What is the "lesson of Vietnam"?
Oct 11, 2004, Vol. 10, No. 05 • By DAVID GELERNTER, FOR THE EDITORS
JOHN KERRY is famously hard to pin down; you can reach out to grasp his opinion only to find that it has flitted away like a bashful butterfly, or a goldfish you are trying to catch with your bare hands. But nowadays his pronouncements and campaign ads are easy to read. They suggest that Iraq is like Vietnam; that our top priority is accordingly not to win but to get out. John Kerry evidently believes, a propos Vietnam, that we should have run away sooner. Many Americans disagree. Many Americans believe that we should have stood by our friends until a free and stable South Vietnam had taken root.
What is the "lesson of Vietnam"? It's a hard question, in a way; virtually all Americans agree that Vietnam was a tragedy and a national humiliation--and, at least during the years when William Westmoreland was in command, a badly fought war. Kerry seems to believe that these propositions lead to only one possible conclusion. By shouting "Vietnam!" he thinks he can induce desperation and make Americans turn in horror to the Democrats begging for relief, begging to be pulled out of this awful quagmire. His mistake is something like Abu Musab al Zarqawi's. I don't say Kerry is like Zarqawi, of course not. But Zarqawi believes that by committing barbarities on videotape, he has made Americans tremble with fear; in fact we are trembling with rage. (And someday this mistake will be vividly brought home to him.) Kerry believes that by saying "we are facing another Vietnam," he can frighten people; and some Americans will indeed be frightened. Far more will say: If this be Vietnam, make the most of it. Let's do it right this time.
President Bush should announce: You want to talk Vietnam? Fine, let's talk. Kerry believes that Iraq is turning into a Vietnam-like "quagmire"; the assertion is false, and it's important that voters know why it is false. But there is a more important, deeper-lying disagreement under the surface. Bush obviously stands with the large contingent of Americans who are determined that, if we ever did face another Vietnam, never again would we pull out in a headlong rush and leave our allies sinking in the mud, clutching at our helicopter skids as we fly away, with the wreck of the new and better nation we had tried to build collapsing around their heads. Never again will we treat America's trustworthiness and honor, and the hopes of our friends, and the blood-sacrifices of our soldiers, like bad debts to be written off with a shudder.

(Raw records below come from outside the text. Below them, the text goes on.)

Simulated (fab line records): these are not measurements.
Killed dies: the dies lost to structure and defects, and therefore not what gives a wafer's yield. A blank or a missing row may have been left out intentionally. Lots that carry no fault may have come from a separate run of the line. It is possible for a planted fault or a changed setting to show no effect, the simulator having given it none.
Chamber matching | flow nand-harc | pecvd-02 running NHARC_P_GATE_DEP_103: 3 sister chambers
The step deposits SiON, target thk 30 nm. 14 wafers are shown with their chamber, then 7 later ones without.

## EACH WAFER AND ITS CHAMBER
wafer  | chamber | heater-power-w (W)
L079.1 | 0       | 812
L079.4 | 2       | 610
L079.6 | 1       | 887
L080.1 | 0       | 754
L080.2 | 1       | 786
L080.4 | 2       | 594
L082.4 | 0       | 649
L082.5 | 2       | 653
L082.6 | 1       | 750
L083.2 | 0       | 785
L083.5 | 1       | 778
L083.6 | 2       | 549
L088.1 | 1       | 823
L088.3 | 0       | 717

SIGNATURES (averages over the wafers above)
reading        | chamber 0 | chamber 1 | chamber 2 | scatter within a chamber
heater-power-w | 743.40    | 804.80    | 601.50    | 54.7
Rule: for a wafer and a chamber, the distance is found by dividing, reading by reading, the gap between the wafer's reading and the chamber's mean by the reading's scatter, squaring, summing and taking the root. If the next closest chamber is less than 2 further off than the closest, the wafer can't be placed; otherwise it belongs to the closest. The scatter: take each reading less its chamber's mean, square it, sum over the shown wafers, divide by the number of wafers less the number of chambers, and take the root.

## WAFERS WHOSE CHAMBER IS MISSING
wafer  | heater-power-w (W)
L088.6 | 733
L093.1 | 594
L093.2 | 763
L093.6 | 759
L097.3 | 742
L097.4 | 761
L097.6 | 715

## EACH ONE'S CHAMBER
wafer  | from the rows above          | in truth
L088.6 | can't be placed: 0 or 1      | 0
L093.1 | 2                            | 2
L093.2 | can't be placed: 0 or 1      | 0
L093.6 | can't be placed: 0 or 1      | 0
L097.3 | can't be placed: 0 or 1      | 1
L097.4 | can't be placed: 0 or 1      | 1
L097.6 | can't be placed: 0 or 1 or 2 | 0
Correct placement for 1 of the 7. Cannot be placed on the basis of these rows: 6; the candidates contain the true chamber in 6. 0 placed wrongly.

We fought in South Vietnam to protect that country from a torrent of Communist evil threatening to roll down from the North. I suppose not many Americans remember the details. But surely a fair number do remember how Congress concluded that Vietnam was a quagmire, a mistake, the wrong war at the wrong time. Whereupon it refused to vote any more money for the war, not one more cent; whereupon we pulled out in a gathering panic, and South Vietnam fell to the invading tanks of the North. Then the picture goes blank. Totalitarian regimes don't like network cameramen advertising the little clean-up that invariably accompanies the establishment of a brand new absolute dictatorship. But many Americans surely recall that, after we ran away, something awful happened. The evil rolled down in a flood. Huge numbers put to sea in rickety rowboats. Cambodia fell to the Khmer Rouge and its bosses, a group of French-trained Communist intellectuals who created a virtually indescribable hell-on-earth. Millions died.
The truth about Communist South Vietnam leaked out gradually. Hundreds of thousands were executed; many more were thrown into "reeducation" camps--estimates range from a few hundred thousand to over a million inmates. "What Vietnam has given us," wrote Tom Wicker of the New York Times after the Communist victory, is "a vast tide of human misery in Southeast Asia." Two sentences convey more about the regime's character than a page of statistics. In Why We Were in Vietnam, Norman Podhoretz quotes Doan Van Toai, a political prisoner jailed by the Communists after we left and they triumphed. "I was thrown into a three-foot-by-six-foot cell with my left hand chained to my right foot and my right hand chained to my left foot. My food was rice mixed with sand." There in two sentences is the reason we were right to fight and wrong to run. Americans have good cause to reject John Kerry's suggestion that, if Iraq is like Vietnam, getting out is our number one priority. If it is truly like Vietnam, all the more reason to fight relentlessly and to think of victory, only victory, until the enemy has been beaten to bits. Americans want to erase the worst national humiliation we have ever suffered, not recreate it.